What were some limitations. I really don’t have a lot to say here. I think that Emily Neville really did what she set out to do with voice and character. In some ways I enjoyed it enough that it would have been fun to have it be a bit longer, getting to know some of the characters like Tom and Mary, Nick and Ben a bit more. But, in actuality, I appreciated the pacing and length a lot, and I think it made me like it more because it was just a great sketch of NYC (and the actual sketches by Emily Weiss were also lovely!)
Similarity to other Newbery winners. It’s very different than Roller Skates, also set in New York City but in the 30s with a young quirky female protagonist. It would be a really interesting project to compare two NYC novels. (You might also add Rebecca Stead’s Newbery When You Reach Me set in 1970s NYC or Newbery winner author Madeline L’Engle’s book The Young Unicorns—also set in 1960s NYC, unfortunately no actual unicorns.) It’s nothing like Cat Who Went to Heaven even if cat is in the title. It shares a bit more with the dogs of Adam of the Road, Ginger Pye, Island of the Blue Dolphins, or the pigeon in Gay-Neck the Pigeon. In boys’ coming of age tales it’s similar to Onion John, …And Now Miguel, Miracles on Maple Hill, Young Fu of the Yangtze, but it might be my favorite of those four.

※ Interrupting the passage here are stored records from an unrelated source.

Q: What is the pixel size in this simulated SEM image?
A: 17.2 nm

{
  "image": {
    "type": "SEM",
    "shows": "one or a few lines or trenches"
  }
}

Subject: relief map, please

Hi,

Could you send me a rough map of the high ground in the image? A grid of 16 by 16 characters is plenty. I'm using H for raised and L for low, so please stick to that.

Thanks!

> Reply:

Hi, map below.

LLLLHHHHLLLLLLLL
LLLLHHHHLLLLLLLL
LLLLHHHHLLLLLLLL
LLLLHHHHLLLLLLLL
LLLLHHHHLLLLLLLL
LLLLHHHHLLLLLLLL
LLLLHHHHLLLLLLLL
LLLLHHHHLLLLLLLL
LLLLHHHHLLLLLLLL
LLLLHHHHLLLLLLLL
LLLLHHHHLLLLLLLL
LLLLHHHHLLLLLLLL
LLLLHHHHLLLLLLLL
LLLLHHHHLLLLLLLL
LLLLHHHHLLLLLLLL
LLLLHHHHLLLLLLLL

What it teaches me as a writer. I think the power of voice and brevity really came through in the book (and the fact that there was so much conflict but not too much tension.) I would guess that Emily Neville worked hard to condense her work to just the essence of it. I am a slow and long writer, who tends to think more is better. I think that this is a great book to remind me that there is strength in the pithy.
Have you read It’s Like this, Cat? What are your favorite New York City books?